Is this a continuous process, with "steady-state" feed and distillate rates? What is the function of the column in your process? What is the feed composition (continuous process or the charge to a batch distillation)? Have you obtained pressure readings at the top and bottom of the column and at the exchanger outlets?
If continuous, and your column and exchanger pressure drops are reasonably small so that the column is close to atmospheric throughout (thus with negligible air leakage), then any nitrogen present prior to startup would be swept out rather quickly with the vent stream as you boil up MTBE. DIPPR database lists MTBE NBP as 131 F. If you cool a pure MTBE vapor stream down to 80 F, you will get all liquid and no vapor for the vent condenser to handle. The nitrogen purge will serve to maintain column pressure, presumably. If you do not have a vacuum pump or ejector, there is no way you can go vacuum due to flow and suck in nitrogen from the vent line. If you have high pressure drops, pressure will simply back up from the downstream equipment and become substantially higher upstream of the condensers, not atmospheric.
If indeed you have a significant duty in the vent condenser, meaning you have a substantial amount of MTBE in the vapor downstream of the main condenser, then you must have something else entering the column (with the feed or fed separately). It would be something noncondensable or at least very low boiling. You can approximate how much there is, relative to the MTBE. As 25362 points out, you need to know how much of that something else is present to quantify the MTBE flow from either condenser. At 80 F, the MTBE vp is 5.18 psia (what's your source of vapor pressure for MTBE?), so it is indeed only about 1/3 of that vapor. The "something else" is the other 2/3.
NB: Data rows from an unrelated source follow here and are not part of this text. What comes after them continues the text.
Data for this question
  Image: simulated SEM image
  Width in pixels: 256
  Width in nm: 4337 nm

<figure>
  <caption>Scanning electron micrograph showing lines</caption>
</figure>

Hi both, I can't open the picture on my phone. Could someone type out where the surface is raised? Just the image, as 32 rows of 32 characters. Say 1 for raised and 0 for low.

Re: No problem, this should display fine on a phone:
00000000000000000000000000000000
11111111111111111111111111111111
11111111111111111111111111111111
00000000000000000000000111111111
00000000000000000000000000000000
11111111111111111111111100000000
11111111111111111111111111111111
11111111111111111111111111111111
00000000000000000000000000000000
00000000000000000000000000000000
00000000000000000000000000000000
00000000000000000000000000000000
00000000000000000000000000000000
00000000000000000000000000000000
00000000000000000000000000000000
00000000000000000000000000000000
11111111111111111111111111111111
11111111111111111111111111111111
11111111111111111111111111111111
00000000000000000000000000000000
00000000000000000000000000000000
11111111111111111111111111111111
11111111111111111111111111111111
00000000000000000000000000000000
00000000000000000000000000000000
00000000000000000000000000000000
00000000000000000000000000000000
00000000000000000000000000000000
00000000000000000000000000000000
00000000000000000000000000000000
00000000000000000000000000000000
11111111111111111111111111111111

Once you identify what that something else is and how much of it is present, then you can do your condenser duty distribution calculations. If that other stuff has very low flow, then practically all your condensing is done at 131 F, with a sharp dropoff at the end of the curve until you pinch off at 80 F. The vent condenser similarly will squeeze out a bit more MTBE as it, too, pinches off approaching the brine temperature. If there is a huge flow of a low-boiler/noncondensable in the feed, then the situation is reversed, with very little condensing in the first condenser and the main load dumped on the vent condenser. As your noncondensable flow goes way up, you reach a point where you can cool but not condense anything in either condenser. I gather your situation is not that extreme, and that the noncondensable flow is small enough so that you do have some condensing going on in both exchangers. But you must have something else present in the feed(s) to the column, and how much determines everything else.
Perhaps you could get flow and temperatures for the coolant on both exchangers, to back out duties. Then indirectly you could calculate how much you have in lights.